Android App Karelog Lets You Spy On Your Boyfriend Remotely [Update: Pulled]

Are you a woman? Are you easily getting jealous? Does your boyfriend own an Android cell phone? If you answered all of these questions with “yes”, then a new Android app called “Karelog” [JP] (Boyfriend Log) might be the right thing for you. In a nutshell, it’s a piece of “spyware” that you secretly install on your boyfriend’s Android handset and that runs in the background.
The way it works is that after downloading, you install the app on your boyfriend’s cell phone and provide an ID and password. After you’re done, you can track your boyfriend’s whereabouts via a website you can access with the ID and password you provided during the installation process, as seen below:

Karelog itself can be downloaded and used for free for 3 days. After that, membership costs between costs 525 Yen a month (or 840 Yen for 3 months or 1,980 Yen for a year). For that money, you can not only track a person’s location via GPS but also check the battery status of the Android phone they use.
Platinum members (1,980Yen/month, 4,980 Yen/3 months or 8,980 Yen/1 year) can also check their boyfriend’s call log and what kind of apps he has downloaded (to uncover dating or erotic apps, for example).
Needless to say, Karelog can not only be used to control boyfriends but any kind of Android user (you need Android 2.2 and up by the way). As such, the Japanese blogosphere isn’t only abuzz with the appearance of the app itself currently but also sees some users discussing privacy issues (example).
I myself wouldn’t be too surprised to see the app getting the axe rather sooner than later.
Update September 2, 2011:
The maker of the app apologizes over privacy problems the app may cause and pulls the app to “redesign” it.

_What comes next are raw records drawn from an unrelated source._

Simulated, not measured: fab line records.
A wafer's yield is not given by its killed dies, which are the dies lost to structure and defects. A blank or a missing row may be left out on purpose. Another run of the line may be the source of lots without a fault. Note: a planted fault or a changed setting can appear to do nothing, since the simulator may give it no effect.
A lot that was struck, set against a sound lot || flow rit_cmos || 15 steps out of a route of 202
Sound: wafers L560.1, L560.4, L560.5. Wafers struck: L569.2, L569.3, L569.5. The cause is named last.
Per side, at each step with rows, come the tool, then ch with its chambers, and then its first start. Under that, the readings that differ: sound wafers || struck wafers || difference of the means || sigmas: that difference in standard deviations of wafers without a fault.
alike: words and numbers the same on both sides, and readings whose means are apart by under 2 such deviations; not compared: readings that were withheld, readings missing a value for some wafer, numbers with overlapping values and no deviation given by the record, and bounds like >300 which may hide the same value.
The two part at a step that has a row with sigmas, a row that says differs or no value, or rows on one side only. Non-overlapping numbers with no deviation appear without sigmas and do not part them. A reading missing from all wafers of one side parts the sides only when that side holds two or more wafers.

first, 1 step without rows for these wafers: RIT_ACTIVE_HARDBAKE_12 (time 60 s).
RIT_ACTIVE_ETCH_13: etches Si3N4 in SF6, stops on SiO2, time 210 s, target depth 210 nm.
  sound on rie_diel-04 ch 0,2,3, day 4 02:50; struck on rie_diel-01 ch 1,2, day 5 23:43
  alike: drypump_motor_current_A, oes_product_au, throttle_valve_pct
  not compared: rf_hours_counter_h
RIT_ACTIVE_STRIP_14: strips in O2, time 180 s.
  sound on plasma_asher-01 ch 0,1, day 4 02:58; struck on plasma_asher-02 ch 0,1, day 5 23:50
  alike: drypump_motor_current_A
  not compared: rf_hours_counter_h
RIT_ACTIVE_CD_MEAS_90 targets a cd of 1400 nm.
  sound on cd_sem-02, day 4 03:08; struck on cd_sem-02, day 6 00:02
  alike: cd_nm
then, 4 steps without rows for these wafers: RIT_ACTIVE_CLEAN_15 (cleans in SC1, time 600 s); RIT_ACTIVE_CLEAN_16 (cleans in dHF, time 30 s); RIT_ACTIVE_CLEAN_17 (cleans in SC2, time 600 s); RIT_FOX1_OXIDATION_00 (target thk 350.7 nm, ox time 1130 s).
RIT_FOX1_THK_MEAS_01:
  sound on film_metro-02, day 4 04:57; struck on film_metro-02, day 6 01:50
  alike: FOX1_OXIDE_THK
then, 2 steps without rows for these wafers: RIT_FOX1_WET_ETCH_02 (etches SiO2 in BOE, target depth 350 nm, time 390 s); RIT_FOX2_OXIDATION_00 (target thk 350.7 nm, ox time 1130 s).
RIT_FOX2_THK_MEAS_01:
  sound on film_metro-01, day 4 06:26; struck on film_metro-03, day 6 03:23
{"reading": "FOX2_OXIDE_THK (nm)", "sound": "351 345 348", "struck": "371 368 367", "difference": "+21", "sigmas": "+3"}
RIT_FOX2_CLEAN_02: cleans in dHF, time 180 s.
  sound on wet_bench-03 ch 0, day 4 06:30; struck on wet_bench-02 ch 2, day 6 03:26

  1. I’m quite curious about the legality of this product–whether it would fall under “wiretapping” or such. Thankfully, technology evolves faster than the rules!

    1. Agreed. There are many of such applications. Probably this got buzzed in Japan because targeting specific girlfriends was far more understandable than general spy-something application.
      Anyway, too much buzz and critics (saying it could be illegal) seemed to scare the publisher. They stopped the distribution and promised to re-design the app.